📝 Project Type: Research project
📚 Course: Digital Forensics
This repository contains a Jupyter Notebook implementation of a multi-module deepfake audio detection system. The detector analyzes audio samples to identify manipulated (deepfake) content using a combination of feature extraction, machine learning models, and decision fusion techniques.
Deepfake audio—synthetic or manipulated voice recordings—pose a growing threat in the forensics domain:
- Trusted Evidence at Risk: Audio recordings often serve as key evidence in investigations. Undetected deepfakes can mislead courts or investigations.

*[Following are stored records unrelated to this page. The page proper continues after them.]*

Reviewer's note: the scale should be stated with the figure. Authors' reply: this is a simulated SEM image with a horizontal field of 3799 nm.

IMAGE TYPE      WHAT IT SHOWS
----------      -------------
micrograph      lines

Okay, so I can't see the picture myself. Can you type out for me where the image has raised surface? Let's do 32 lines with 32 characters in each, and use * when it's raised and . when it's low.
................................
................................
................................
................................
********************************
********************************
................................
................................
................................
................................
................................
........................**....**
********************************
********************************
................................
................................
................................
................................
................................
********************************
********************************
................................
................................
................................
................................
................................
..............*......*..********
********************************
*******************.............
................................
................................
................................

- Privacy & Security Threats: Malicious actors may impersonate individuals to deceive victims or manipulate public opinion.
- Forensic Integrity: Robust detection tools are critical to maintain trust in audio-based evidence and uphold justice in legal systems.
| Module | Description |
|---|---|
| Entropy-Based | Logistic Regression on entropy-based features |
| MFCC-Based | Random Forest using Mel-Frequency Cepstral Coefficients |
| MelCNN | CNN trained on mel-spectrograms |
| RawWaveformCNN | CNN trained directly on waveform inputs |
Each model is evaluated individually, then combined using ensemble decision strategies for better generalization and detection reliability.
After training and evaluating on the ASVspoof 2019 dataset:
-
Entropy Classifier (Logistic Regression)
- Validation Accuracy: ~81.2%
- Test Accuracy: ~80.5%
-
MFCC Classifier (Random Forest)
- Validation Accuracy: ~92.6%
- Test Accuracy: ~90.7%
-
MelCNN
- Validation Accuracy: ~90.3%
- Test Accuracy: ~89.5%
-
RawCNN
- Validation Accuracy: ~91.1%
- Test Accuracy: ~89.4%
- Dataset used: ASVspoof 2019 LA (Logical Access subset)
- Format: FLAC audio files
- Labels:
bonafide(real),spoof(deepfake)
📌 Dataset must be pre-downloaded and path configured in main() function.
This multi-module approach enhances detection accuracy and robustness:
-
Feature Extraction
- Extract acoustic and spectral features such as MFCCs, pitch, and spectral centroid.
-
Model Ensemble
- Train multiple detectors (e.g., SVM, Random Forest, CNN) on the extracted features.
-
Decision Fusion
- Combine model outputs using voting or weighted averaging to reach a final classification (genuine vs. deepfake).
- Ensure required libraries are installed:
pip install -r requirements.txt-
Launch the notebook:
jupyter notebook Multi_module_Deepfake_Audio_Detector.ipynb
-
Follow these steps within the notebook:
- Load your audio dataset (genuine vs. deepfake)
- Run feature extraction
- Train and evaluate individual models
- Apply decision fusion to combine model predictions
- Analyze results: accuracy, precision, recall, ROC curves
├── Multi\_module\_Deepfake\_Audio\_Detector.ipynb # Main notebook
├── features\_entropy.py # Entropy feature extractor
├── features\_mfcc.py # MFCC extractor
├── features\_melcnn.py # MelCNN model + extractor
├── features\_rawcnn.py # Raw waveform CNN
└── utils, models, configs
-
Python 3.7+
-
Jupyter Notebook
-
Key libraries:
numpy, pandas, librosa, scikit-learn, tensorflow (or torch), matplotlib, seaborn
This tool provides digital forensic analysts with a practical, modular detection pipeline to verify audio authenticity. It underlines the importance of:
- Reliable validation of audio-based evidence
- Scientific rigour through multi-model ensemble techniques
- Transparency, enabling traceability of detection steps—crucial in legal contexts
This project was completed for the Digital Forensics course as part of the BSc Cybersecurity program. It aims to explore the applicability of machine learning to deepfake detection in modern forensics.